Metro, News

Elected officials gather to speak in support of DACA

Governor, mayor stress program’s significance, announce R.I.’s effort to legally challenge decision

By
Senior Staff Writer
Tuesday, September 5, 2017

The Trump administration announced Tuesday that it would end the Deferred Action on Childhood Arrivals program, a policy enacted by the Obama administration in 2012 that offers legal protections to individuals who entered the United States as children without documentation.

The decision, which places roughly 800,000 DACA recipients, also known as “Dreamers,” at risk for deportation, was met with criticism from elected officials in Rhode Island who spoke at a press conference held at the Segue Institute for Learning in Central Falls.

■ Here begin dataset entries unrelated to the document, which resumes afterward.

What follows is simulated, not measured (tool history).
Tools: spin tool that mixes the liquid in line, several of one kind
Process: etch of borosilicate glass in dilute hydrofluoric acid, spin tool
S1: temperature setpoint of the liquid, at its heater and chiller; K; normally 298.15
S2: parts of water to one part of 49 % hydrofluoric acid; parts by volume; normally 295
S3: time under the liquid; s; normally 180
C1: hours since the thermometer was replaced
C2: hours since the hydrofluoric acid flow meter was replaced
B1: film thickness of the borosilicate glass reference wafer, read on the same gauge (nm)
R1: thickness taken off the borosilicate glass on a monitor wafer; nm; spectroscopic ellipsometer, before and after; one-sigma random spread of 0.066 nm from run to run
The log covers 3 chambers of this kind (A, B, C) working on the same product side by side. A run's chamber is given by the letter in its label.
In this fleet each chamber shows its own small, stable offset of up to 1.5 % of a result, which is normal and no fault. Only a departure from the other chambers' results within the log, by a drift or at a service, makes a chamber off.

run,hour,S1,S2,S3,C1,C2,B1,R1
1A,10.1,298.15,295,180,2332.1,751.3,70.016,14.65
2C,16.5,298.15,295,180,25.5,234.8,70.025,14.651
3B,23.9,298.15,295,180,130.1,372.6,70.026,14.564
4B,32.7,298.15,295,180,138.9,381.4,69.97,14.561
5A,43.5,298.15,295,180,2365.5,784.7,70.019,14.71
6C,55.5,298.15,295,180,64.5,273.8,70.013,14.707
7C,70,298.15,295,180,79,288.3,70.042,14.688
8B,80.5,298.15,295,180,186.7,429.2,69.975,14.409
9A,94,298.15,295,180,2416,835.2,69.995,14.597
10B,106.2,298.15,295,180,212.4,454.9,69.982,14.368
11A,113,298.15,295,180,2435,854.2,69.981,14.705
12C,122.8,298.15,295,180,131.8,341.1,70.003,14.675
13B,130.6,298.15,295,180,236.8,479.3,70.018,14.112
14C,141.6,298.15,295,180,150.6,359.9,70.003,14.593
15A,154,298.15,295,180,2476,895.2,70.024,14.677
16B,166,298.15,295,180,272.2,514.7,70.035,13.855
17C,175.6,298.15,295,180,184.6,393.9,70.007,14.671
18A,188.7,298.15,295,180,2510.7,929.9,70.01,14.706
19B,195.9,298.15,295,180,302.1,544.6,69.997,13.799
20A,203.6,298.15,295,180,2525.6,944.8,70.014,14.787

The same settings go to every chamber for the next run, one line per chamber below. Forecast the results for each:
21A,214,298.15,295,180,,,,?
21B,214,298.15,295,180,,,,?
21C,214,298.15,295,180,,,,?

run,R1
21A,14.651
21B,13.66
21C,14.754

In her speech at the event, Gov. Gina Raimondo said that Rhode Island stands “behind (its) Dreamers … we want them to know that there’s a place in Rhode Island for everybody.”

Like other Rhode Island leaders, the governor has criticized several of Trump’s proposed policies.

“Let’s send a message to (President Donald Trump) … and members of Congress who are trying to divide America in this time … (that) their policies of hate and cruelty … aren’t going to be tolerated in our country or our state,” she added.

Peter Kilmartin, attorney general of Rhode Island, also spoke at the conference and announced that he would join “other like-minded attorney generals” in legally challenging Trump’s decision to end the program on behalf of the state of Rhode Island.

“Trump has committed a moral crime against children by rescinding this order today,” Kilmartin said. He also urged attendees to “put the pressure on Congress” to pass legislation that would protect DACA recipients.

Mayor Jorge Elorza said that Dreamers are “Americans in every sense of the word,” and to repeal the program is a “cruel-hearted” decision.

“This marks a day that is an assault, an attack on the American dream for 800,000 young people in our country,” he added. Dreamers are “simply asking for the opportunity to continue studying, working and defending our country in the military. … They deserve the ability to pursue the American dream.”

Two Dreamers also spoke at the event, including Javier Juarez MA’18. Juarez spoke about his journey to Brown, which he felt was made possible by programs like DACA. Juarez, who planned to attend law school next fall, said Trump’s decision saddened him as it meant his accomplishments could vanish.

Juarez told The Herald he came to the United States when he was 10 and has lived in Rhode Island for the past 18 years. “It’s frustrating when people are like, ‘You’re an illegal alien,’” Juarez said. “They don’t know how much I’ve become part of this community or how much I’ve contributed to this community.”

Juarez said that he felt that his work with the Coalition of Advocates for Student Opportunities, which connected him with younger students from similar backgrounds as himself, gave him a “sense of responsibility” to speak publicly about his experiences as a DACA recipient.

“When I have the opportunity, I’m going to speak for the students I work with that don’t have the courage to come out,” Juarez said. “But I also have to deal with reality, which is I’m (at Brown) now. … I have to register for classes. I have to fund my degree.”

The latest decision to rollback the DACA program complicates Juarez’s ability to pay for his degree at Brown. “Is it smart for me to take out a loan knowing that I should save money in case I get deported?” Juarez said. While he previously had the security to work and pay off his loan, Juarez said he is now dealing with “a ticking time bomb” given the program’s new expiration date.

“Being forced to make these decisions is tough mentally,” Juarez said.

But Juarez said he is happy to be at a university that supports its DACA students. “My own department, the American studies department … reached out to me saying (that they) hoped everything was okay,” he said. It  “feels like you belong and like people are looking out for you.”

Juarez said that it was important for people who aren’t personally affected by the decision to end DACA to “advocate on behalf of those people that are scared to come out.”

“These are people who cannot vote. I pay taxes, but I cannot vote,” he added. Given Congress’ responsibility to replace the program, Juarez stressed the importance of placing pressure on Congressional members and attorney generals around the country to allow Dreamers to stay.